As we conclude this series, we’ll take a look at the last big case of the Alabama Supreme Court’s term: Something Extra Publishing, Inc. v. Mack

In this case, a police officer shot and killed a man in a fatal encounter when he responded to the scene of an accident. The incident was captured by the police officer’s body camera and by the cellphones of witnesses. A grand jury ultimately declined to indict the officer.  

About two years later, the Baldwin County newspaper Lagniappe submitted an open records request to the Baldwin County Sherriff’s Office asking for the videos and other things, like the autopsy report and other records related to the matter. The office denied the request, partly claiming that Alabama law protected this information as privileged as part of a law-enforcement investigation. Lagniappe sued, but the trial court ruled in favor of the sheriff’s office. Lagniappeappealed.

In an 8-1 decision, the Alabama Supreme Court affirmed. In an opinion written by Justice Greg Shaw, the court examined the text of the open-records act and the statute concerning law-enforcement investigations (called “investigative privilege”) and wrestled with how the two interacted. The investigative-privilege statute protects certain things in a law-enforcement investigation from open-records requests. I think we can all agree that some things need to temporarily be off limits as law enforcement tries to figure out what happened. 

But on the other hand, that exception can’t be so broad that is swallows the rule. If it does, then all law enforcement has to do is to claim that the material is related somehow, however loosely, to an investigation, and then the public never gets to see it. Sunshine is the best disinfectant, so the public has an interest in knowing how their government operates. 

The text of the investigative-privilege statute says, “law enforcement investigative reports, records, field notes, witness statements, and other investigative writings are privileged communications protected from disclosures.” At the risk of oversimplifying the analysis (which is a risk I have to take at the moment due to my busy schedule right now), the majority opinion construed this broadly to protect materials related to the investigation, including evidence that existed before the investigation started. Thus, the majority opinion will give law enforcement broad protection going forward.

Chief Justice Parker dissented. Reading the investigative-privilege statute along with the open-records request, he argued that the investigative-privilege statute should be construed as a narrow exception to the open-records rule. Breaking out his copy of Justice Scalia’s treatise on statutory interpretation, he walked through a very thorough analysis and concluded that “related investigative material” meant “only records, created by law enforcement officers, that relate to their investigation. It does not include records that merely document an incident or records that are merely part of a process of observation and information collection.” He then walked through many of the items requested by the newspaper and concluded that they should not be protected. He warned that the court’s decision represented a sweeping change in its approach to the investigative-privilege statute.

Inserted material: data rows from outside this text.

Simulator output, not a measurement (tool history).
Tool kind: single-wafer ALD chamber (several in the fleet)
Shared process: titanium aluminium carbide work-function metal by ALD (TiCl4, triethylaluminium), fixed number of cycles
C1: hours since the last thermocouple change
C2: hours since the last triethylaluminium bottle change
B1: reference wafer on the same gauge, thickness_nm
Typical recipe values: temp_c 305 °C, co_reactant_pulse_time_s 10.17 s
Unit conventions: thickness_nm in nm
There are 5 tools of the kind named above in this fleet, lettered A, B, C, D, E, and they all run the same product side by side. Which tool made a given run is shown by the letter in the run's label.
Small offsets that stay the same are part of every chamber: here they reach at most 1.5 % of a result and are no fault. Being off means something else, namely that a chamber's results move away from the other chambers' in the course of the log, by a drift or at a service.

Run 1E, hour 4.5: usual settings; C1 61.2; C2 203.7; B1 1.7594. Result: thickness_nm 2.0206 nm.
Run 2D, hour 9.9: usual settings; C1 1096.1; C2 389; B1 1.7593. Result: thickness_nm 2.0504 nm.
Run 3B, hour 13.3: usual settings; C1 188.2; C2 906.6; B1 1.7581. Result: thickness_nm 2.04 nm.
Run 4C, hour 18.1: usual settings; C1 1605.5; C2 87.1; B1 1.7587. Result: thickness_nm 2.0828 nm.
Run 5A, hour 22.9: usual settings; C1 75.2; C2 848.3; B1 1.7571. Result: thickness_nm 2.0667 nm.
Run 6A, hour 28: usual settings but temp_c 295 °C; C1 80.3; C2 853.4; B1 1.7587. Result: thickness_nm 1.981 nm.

In my opinion, this case was a difficult one. It was fascinating watching the debate between Chief Justice Parker and Justice Shaw. Of the justices of the Alabama Supreme Court, those two are probably the most detail-oriented justices when it comes to matters like these. Justice Shaw did not get as detailed in his analysis as Chief Justice Parker did, but he likewise invoked Scalia’s treatise, the relevant precedents, and did a detailed examination of the words of the statute. So if you’re the type of person who enjoys watching a good debate, especially when both sides seem to have merit, I would recommend reading the opinion. I probably have to read it a few more times to completely wrap my head around it before making a final decision myself.

Regardless, what’s true is that after Something Extra Publishing, law enforcement now has substantial room to invoke the investigative privilege. If we agree with Chief Justice Parker that this goes too far, then we have two options. First, we can urge the court to overrule its decision in a future case. Second, we can contact our legislators and urge them to make any necessary adjustments to the statutory scheme if it believes the court erred. It is important to have effective law enforcement and public accountability for law enforcement, so this case involves the balancing of two important interests. Hopefully time will tell whether we have struck the right balance and whether any adjustments need to be made.